Lawsuit claims 52 rapes in 4 years by Baylor football players

A newly filed lawsuit alleges 52 rapes by 31 football players in a four-year span at Baylor.

WACO -- New sexual assault numbers were revealed Friday in a civil lawsuit filed against Baylor University, claiming 52 acts of rape took place by at least 31 Baylor football players between 2011 and 2014.

The lawsuit was filed by a graduate who says she was gang raped by two football players in 2013. They were never charged. The woman uses the pseudonym "Elizabeth Doe" in court documents, which state Baylor has a culture of sexual violence within the athletics department.

Doe says she was raped when the team, under Coach Art Briles, was thriving at the top of the Big 12 Conference.

"As a result of this sudden success, Baylor football players themselves became larger-than-life celebrities on campus as Baylor football mania consumed the campus to a degree not seen in decades," the lawsuit states. 

"In the course of those 52 acts of rape, the majority were the product of off-campus parties hosted by Briles’ football players," the lawsuit states. "At least two of the gang rapes were committed by ten or more different Baylor football players at one time." Some even allegedly recorded the rapes and sent the videos to teammates.

When some women reported being raped by football players, many victims were "encouraged by Baylor employees to leave school without further investigation," according to the documents.

Only two football players allegedly involved have been dismissed by the university, the lawsuit says: Tevin Elliott, who was convicted of rape and was sentenced to 20 years in prison in 2014, and Sam Ukwuachu, who was convicted of raping a soccer player.

The lawsuit also claims that Coach Briles and his staff used sex to help recruit players to the team, calling it a "Show 'em a good time" policy. It "permitted members of the Baylor football team to engage in unrestricted behavior with no consequences," including bringing women, illegal drugs and alcohol to parties, paying and taking underage recruits to strip clubs and bars, and paying for off-campus parties.

Documents also say coaches arranged for women, known as "Baylor Bruins," to have sex with some recruits during off-campus visits. The hostess program, which Doe was a member of, unofficially expects attractive female members "to make sure the recruits have a good time by socializing with the recruits, attending parties, and seeing to it that the recruits enjoy their visit to Baylor."

Sometimes the girls were asked to "engage in sexual acts with the recruits to help secure the recruits’ commitment to Baylor," the lawsuit reveals.

Doe says some "Bruins" hostesses also had sex with players after they made the team. On more than one occasion, some "Bruins" members were impregnated by players, the lawsuit says.

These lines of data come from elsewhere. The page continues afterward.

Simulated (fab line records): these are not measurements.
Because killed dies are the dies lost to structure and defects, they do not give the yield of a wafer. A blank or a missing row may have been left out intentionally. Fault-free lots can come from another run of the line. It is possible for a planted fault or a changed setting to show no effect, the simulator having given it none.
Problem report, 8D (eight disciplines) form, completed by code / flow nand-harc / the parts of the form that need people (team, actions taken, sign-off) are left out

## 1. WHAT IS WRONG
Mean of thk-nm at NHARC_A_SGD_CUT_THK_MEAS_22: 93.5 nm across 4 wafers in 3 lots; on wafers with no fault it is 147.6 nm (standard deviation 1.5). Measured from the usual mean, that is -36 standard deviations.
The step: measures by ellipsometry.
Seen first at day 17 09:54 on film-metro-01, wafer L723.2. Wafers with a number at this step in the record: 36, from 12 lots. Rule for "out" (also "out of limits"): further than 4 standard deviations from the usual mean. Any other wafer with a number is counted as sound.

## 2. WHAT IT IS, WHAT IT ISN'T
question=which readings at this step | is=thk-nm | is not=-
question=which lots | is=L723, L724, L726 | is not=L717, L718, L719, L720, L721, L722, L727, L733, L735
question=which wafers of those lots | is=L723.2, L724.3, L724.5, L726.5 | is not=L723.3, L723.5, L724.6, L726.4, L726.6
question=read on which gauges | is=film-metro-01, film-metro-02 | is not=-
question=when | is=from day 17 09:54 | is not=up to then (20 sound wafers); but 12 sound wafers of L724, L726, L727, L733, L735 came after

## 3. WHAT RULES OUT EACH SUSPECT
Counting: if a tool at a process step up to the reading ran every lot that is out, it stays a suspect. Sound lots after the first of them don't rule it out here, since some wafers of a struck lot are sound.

Last year, Coach Art Briles was fired from the university, and President Ken Starr and Athletic Director Ian McCaw resigned. Temple’s Matt Rhule is set to take over the program as head coach.

Baylor University Interim President David E. Garland released the following statement Friday:

“Our hearts go out to any victims of sexual assault. Any assault involving members of our campus community is reprehensible and inexcusable. Baylor University has taken unprecedented actions that have been well-documented in response to the issue of past and alleged sexual assaults involving our campus community. We have made great progress in implementing 105 recommendations to strengthen the safety and security of all students and restore faith in the University, in addition to searching for a new president and the hiring of athletic director Mack Rhoades and head football coach Matt Rhule who reflect the highest levels of character and integrity. Baylor has made a strong commitment to a values-driven culture in accordance with our Christian mission.”